Jean-Pierre Kiekens is head of the consulting firm Environmental Strategies Europe (ESE) and lectures on development economics at the Université libre de Bruxelles.
It all started with tropical timber. Let us use the "power of the market" to generate incentives for sustainable management - by labelling tropical timber originating from sustainably managed forests - suggested a number of environmental groups in 1989. With the globalization of international forestry discussions, the scope of these demands was rapidly extended to apply to timber from all types of forest.
The introduction of trade measures to improve forest management, however, is not a simple matter. A variety of schemes involving instruments such as import levies, compulsory marking and voluntary certification have foundered recently, either because they proved to be contrary to international trade agreements such as the General Agreement on Tariffs and Trade (GATT) or simply impossible to implement (Kiekens, 1995).

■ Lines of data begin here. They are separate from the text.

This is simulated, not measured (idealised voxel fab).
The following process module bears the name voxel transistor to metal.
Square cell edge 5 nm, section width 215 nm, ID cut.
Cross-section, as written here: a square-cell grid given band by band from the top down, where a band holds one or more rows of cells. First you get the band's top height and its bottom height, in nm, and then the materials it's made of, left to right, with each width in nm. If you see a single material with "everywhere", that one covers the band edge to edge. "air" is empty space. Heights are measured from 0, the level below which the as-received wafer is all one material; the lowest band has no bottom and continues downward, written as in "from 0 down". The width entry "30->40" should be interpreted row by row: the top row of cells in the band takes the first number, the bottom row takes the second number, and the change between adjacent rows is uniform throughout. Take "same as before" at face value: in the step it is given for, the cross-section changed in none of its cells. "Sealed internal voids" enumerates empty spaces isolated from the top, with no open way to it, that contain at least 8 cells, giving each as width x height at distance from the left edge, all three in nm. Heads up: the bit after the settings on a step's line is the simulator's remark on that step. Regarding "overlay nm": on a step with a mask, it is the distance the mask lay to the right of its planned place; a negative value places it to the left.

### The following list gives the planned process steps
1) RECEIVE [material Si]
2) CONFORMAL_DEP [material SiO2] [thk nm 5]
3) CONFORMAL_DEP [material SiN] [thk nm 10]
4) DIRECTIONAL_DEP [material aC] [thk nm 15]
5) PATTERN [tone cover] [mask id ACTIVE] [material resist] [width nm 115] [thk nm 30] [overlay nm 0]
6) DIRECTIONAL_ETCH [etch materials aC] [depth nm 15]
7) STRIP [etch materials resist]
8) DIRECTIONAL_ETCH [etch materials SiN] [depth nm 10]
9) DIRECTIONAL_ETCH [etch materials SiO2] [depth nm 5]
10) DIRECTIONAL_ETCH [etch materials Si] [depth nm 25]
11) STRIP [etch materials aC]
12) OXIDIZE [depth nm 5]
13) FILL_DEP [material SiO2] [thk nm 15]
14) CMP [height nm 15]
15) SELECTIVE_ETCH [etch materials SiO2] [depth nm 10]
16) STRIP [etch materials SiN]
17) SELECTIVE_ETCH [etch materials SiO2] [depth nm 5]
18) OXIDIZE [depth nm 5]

Nonetheless, timber certification is being increasingly discussed in many fora, including the European Community, the African, Caribbean and Pacific States (ACP), FAO, the International Tropical Timber Organization (ITTO) and the Commission on Sustainable Development (CSD). In fact, the international community may be on the brink of acknowledging "the importance of timber certification as a means of promoting the sustainable management of all types of forests" (EC, 1995).
Yet, while timber certification seems to be viewed as virtually inevitable, little attention is being focused on whether it can actually provide the desired incentives for improved forest management.
POTENTIAL ROLE IN WORLD TIMBER TRADE LIMITED
Supply and demand patterns indicate that trade in certified timber would be likely to have only a marginal role in world timber trade. On the demand side, only selected market segments in a few countries (for example, Germany, the United Kingdom and the Netherlands) can currently be expected to be receptive to certified timber. Even there, the adoption of certification by the mainstream timber trade and industry remains uncertain. Globally, as a percentage of total timber production, the demand for certified timber is negligible.
On the supply side, it is in the industrialized countries that progress is most apparent. Progress is much slower in tropical countries, although schemes are being studied in countries such as Côte d'Ivoire, Indonesia and Brazil. It can therefore be expected that supplies of certified timber are going to be made available mainly by industrialized countries. In many cases, tropical timber may simply be substituted by temperate and boreal timber. Timber certification could, therefore, lead to trade diversion and its associated economic costs. It may also be seen as disguised environmental protectionism.
IMPACT ON FOREST MANAGEMENT UNCERTAIN
The impact of timber certification on forest management is unlikely to be more important than that on the world timber trade. Forestry in many countries is likely to remain unaffected by voluntary timber certification. Even where implemented, just a few forest concessions would generally suffice to supply the market segments demanding certified timber. Domestic timber consumption, strongly increasing in many developing countries and particularly in Asia, would be unaffected by timber certification.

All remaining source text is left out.